MrLasVegas wrote:
This story is really quite plausible. There are a lot of of PI types out there with an LE background. It wouldn't take much to contact a CR law enforcement type looking for extra cash. So the US investigator forwards between $500-$1000 to a reliable CR contact. CR contact heads down to DR and offers a few hundred cash for copies of the records. All in all, if you speak elementary Spanish and offer the money discretely, most of you could do this yourself. And never forget this can be done just as easily in a Vegas or Miami hotel as it is done in CR. I can't believe the DR keeps records for that long of who you took up. But if the contact got lucky and requested the info at the right time, the desk staff may have included it as a part of the deal. The supposed CIA part seems a stretch. I have friends that now work for NSA and at Langley. They are not at all James Bond spies. They are just eggheads that speak multiple Arabic dialects apiece. They have always told me that access to classified network material is heavily monitored to prevent abuse. Every use has to be documented. So unless this supposed friend was working on something regarding CR, any attempt to access it would be blocked. So I will say 60% possible.
Exacto! How do you his wife didn't pay a private I and/or Del Rey several hundred dollars for the info?
This guy could have essentially been telling the truth, with maybe a bit of speculation added as if it were the truth. According to the story as retold by VB, all we really now for sure is that he said that his wife had an e-mail sent from somebody in CR with chica names and dates on it, somehow knew about his conversation with a guard and she SAID that she also had obtained pictures of the girls (though we don't know if she actually showed him those pictures or whether that was just a bluff/lie on HER part).

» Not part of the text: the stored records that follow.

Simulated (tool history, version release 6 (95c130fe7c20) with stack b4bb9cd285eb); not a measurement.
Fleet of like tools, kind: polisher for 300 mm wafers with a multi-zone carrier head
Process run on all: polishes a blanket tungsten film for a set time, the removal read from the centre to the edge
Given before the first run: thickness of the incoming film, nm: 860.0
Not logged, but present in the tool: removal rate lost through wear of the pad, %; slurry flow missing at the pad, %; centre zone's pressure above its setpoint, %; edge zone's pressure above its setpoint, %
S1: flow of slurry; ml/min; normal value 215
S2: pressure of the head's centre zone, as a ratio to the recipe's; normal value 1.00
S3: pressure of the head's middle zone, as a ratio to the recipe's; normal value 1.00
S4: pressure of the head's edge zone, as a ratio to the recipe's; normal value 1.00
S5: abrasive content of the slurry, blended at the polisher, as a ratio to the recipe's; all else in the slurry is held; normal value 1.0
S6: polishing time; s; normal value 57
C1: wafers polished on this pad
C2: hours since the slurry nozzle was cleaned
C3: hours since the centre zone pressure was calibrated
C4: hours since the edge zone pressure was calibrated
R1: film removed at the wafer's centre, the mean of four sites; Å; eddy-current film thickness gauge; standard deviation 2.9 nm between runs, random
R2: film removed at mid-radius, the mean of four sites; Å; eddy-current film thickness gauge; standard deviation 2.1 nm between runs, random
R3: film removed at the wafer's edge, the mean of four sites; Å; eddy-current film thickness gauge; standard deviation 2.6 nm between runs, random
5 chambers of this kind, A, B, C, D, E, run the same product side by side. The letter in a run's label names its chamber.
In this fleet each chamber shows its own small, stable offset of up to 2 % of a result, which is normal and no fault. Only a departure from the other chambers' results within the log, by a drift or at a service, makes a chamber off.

Was the e-mail from the HDR directly or was it from someone else down in CR who had contacted the HDR for her to obtain the information? And if it were the latter and the HDR released the information to an intermediary instead of directly to her, its quite plausible that either the VB simply related that detail slightly wrong or the guy was a bit unclear about that detail in his story. It doesn't mean that either of them were lying about it and it doesn't really do anything to diminish the credibility of the overall tale.
If the information was obtained through an intermediary, how was it compiled? The chica names may not be part of the computerized records printed out at check-out but clearly those paper records do exist. Similarly, the conversation with the guard may not be part of the records obtained through the front desk, but could have been relayed directly by that guard to a local investigator poking around the HDR, showing a snapshot of the guy to various staff and asking "Do you remember seeing this gringo?"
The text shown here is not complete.